When Lao Tzu uses the metaphor of illness, he is
referring to a mental capacity, but hardly any kind of real
insanity. He speaks about the ability to be aware of what
you know and what you don't know. They are not easy to
tell apart, again a paradox of the mind.
If you know something, that's fine. You know that
you know it. But you must also know something to know
that you don't know it. Otherwise you can only guess about it.
So, if you know, you can't be completely sure that
you really do. If you don't know, it's most likely that you are
not aware of it, or you would know at least to some
extent. Maybe the truth lies in the great gray zone between the
two extremes, as is so often the case with things in this world.
If you know a little, you may know that it's only a
little of it you know. Then you also know that there's more
to know, and until you do so, there is a lot you don't know.
Still, we are only concerned with quantities. The
quality of knowledge is the extent to which it's true. Every
person experiences often through life, how things that one held
to be true, later prove to be false. This also goes for society
as a whole. What's the truth one day is nothing but
nonsense the next day.
Our knowledge keeps increasing, but our knowledge
of the truth often changes dramatically. What we take
for granted may very well prove to be completely wrong.
The only proper attitude to have towards this is one
of modesty and humility. We must keep in mind that
knowledge is uncertain and truth is elusive. Then we know
that we don't know, and thereby escape the illness.
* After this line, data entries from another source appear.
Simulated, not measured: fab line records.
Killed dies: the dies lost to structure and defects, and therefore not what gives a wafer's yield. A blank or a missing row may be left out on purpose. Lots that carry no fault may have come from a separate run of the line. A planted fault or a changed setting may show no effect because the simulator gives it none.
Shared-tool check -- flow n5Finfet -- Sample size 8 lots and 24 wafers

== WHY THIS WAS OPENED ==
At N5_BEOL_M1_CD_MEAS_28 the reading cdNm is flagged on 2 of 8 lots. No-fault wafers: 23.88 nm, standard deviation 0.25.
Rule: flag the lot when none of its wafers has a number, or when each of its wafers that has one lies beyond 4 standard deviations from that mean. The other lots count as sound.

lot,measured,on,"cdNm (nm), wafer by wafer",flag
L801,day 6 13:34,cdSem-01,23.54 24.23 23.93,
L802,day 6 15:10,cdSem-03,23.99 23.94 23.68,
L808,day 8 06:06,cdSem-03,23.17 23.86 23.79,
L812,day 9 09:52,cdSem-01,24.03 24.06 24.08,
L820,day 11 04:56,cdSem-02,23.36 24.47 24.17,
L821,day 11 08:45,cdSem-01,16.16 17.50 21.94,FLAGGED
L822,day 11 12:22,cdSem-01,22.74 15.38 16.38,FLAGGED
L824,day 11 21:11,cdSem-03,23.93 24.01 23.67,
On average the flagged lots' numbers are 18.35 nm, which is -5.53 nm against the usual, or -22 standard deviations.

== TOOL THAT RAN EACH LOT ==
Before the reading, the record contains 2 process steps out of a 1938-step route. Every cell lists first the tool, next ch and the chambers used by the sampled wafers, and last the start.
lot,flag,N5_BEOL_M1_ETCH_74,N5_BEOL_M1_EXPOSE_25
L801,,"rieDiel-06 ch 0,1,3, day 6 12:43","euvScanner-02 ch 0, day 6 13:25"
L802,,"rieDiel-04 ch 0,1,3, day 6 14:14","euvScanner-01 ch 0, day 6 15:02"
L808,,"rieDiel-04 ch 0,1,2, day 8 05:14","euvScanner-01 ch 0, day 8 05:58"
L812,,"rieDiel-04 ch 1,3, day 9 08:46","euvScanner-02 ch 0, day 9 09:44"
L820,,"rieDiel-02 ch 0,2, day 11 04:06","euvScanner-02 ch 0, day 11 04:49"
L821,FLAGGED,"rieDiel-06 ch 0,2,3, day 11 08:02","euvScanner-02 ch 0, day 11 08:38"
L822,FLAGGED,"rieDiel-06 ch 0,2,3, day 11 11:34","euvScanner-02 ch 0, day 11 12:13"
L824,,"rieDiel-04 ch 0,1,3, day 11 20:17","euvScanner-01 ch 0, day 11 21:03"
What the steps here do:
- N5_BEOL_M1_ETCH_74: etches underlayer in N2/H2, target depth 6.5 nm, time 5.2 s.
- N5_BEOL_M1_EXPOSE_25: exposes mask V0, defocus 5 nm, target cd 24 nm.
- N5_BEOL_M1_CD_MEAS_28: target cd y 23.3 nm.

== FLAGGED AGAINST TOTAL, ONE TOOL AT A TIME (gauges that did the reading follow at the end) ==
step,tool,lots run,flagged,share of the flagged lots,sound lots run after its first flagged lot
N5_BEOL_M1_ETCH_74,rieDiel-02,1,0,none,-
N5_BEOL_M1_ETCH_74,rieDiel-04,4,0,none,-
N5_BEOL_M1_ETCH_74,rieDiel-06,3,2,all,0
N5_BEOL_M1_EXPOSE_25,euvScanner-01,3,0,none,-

The uncertainty of knowledge has been discussed
by philosophers since ancient times, in the West as well as
the East. When Descartes stated that "I think, therefore I
am," he pointed out that the only thing I can be sure of is
that there is someone wondering – that someone being me.
Making sure of anything else is not an easy task. Claiming to
be sure of anything else can be quite detrimental.
© Stefan Stenudd.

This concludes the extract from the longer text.